Let $(X,\mathcal{O}_X)$ be an affine scheme and $\mathcal{F}$ a quasi-coherent sheaf. Then for any inclusion $j:U\hookrightarrow X$ for an open $U$, is the natural map $$\operatorname{Hom}(\mathcal{F},\mathcal{F})\rightarrow \operatorname{Hom}(\mathcal{F}|_U,\mathcal{F}|_U)$$ surjective?
Intuitively, it feels so, but I'm worried that this may fail possibly as you have to be careful when extending a morphism of sheaves...
If this is true, is it also true in more generality, that is for a ringed space and any sheaf of Abelian groups?
CONEXT
This popped up while I was trying to show that
The natural morphism (given by the adjointness) $$\mathcal{F}\rightarrow j_{\ast}(\mathcal{F}|_U)$$ is a monomorphism of sheaves.
EDIT I had made a mistake in my context: it should rather be
$\mathcal{F}\rightarrow j_\ast j^\ast\mathcal{F}$ is injective iff $\operatorname{Hom}(\mathcal{F},\mathcal{F})\rightarrow \operatorname{Hom}(\mathcal{F},j_\ast j^\ast\mathcal{F})$ is injective
This is true iff $\operatorname{Hom}(\mathcal{F},\mathcal{F})\rightarrow \operatorname{Hom}(j^\ast\mathcal{F}, j^\ast\mathcal{F})$ is injective by adjointness.
So the claim I would rather what to prove is, with the assumptions above,
Is the natural map $$\operatorname{Hom}(\mathcal{F},\mathcal{F})\rightarrow \operatorname{Hom}(\mathcal{F}|_U,\mathcal{F}|_U)$$ injective?
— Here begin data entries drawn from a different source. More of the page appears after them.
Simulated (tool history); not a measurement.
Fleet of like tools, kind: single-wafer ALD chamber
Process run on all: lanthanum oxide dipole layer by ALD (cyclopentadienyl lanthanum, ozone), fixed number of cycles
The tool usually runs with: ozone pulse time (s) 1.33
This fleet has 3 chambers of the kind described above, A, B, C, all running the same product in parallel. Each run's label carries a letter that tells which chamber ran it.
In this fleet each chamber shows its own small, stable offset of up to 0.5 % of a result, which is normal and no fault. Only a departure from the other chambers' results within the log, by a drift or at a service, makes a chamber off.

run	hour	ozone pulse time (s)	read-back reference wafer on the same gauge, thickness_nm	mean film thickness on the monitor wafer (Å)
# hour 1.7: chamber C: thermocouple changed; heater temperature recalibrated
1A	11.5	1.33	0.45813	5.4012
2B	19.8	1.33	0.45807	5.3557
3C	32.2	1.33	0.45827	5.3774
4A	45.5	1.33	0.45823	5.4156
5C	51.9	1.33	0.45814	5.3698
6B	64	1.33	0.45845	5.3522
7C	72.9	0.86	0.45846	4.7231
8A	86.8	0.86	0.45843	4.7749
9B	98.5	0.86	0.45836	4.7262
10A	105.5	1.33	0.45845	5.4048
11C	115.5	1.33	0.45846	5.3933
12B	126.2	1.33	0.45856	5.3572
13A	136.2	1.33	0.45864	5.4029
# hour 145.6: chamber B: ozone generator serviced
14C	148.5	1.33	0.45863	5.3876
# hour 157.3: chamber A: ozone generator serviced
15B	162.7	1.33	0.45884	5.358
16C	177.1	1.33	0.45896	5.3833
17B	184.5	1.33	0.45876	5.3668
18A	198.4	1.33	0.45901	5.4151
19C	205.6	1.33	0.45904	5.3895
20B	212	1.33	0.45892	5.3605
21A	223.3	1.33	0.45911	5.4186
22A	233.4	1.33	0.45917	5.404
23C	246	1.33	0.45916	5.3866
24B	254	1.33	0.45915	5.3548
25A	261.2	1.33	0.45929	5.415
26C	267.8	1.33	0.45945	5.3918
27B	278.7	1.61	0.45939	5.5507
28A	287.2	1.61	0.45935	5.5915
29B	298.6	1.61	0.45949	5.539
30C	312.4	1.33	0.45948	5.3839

Again this feels like its bound to fail with a good enough counter-example.
Any help will be appreciated! Thank you!
Original answer, before question was changed: No, this is very badly not true. Here's one simple example: consider $\mathcal{O}_X$. As $\operatorname{Hom}(\mathcal{O}_X,\mathcal{F})\cong\mathcal{F}(X)$ for any $\mathcal{F}$, we find that $\operatorname{Hom}(\mathcal{O}_X,\mathcal{O}_X)\cong\mathcal{O}_X(X)$, while $\operatorname{Hom}(\mathcal{O}_X|_U,\mathcal{O}_X|_U)\cong\mathcal{O}_X(U)$. So if your claim was correct, $\mathcal{O}_X(X)\to\mathcal{O}_X(U)$ would always be a surjection for any open $U$. On the other hand, consider $D(t)\subset X=\operatorname{Spec} k[t]$, where $\mathcal{O}_X(X)=k[t]$ and $\mathcal{O}_X(D(t))=k[t,t^{-1}]$, and there's no surjection here.
After the question was changed: let me get straight to the point with your underlying question. Here is a counterexample:
Let $X=\operatorname{Spec} k[t]$, let $\mathcal{F}=\widetilde{k[t]/(t)}$, and let $U=D(t)$. Then $j^*\mathcal{F}$ is the sheaf associated to the $k[t,t^{-1}]$-module $k[t]/(t)\otimes_{k[t]} k[t,t^{-1}]$, which is zero, so $j^*\mathcal{F}\cong 0$. Thus $\mathcal{F}\to j_*j^*\mathcal{F}$ is the zero map but $\mathcal{F}$ is not the zero sheaf, and so this map is not a monomorphism.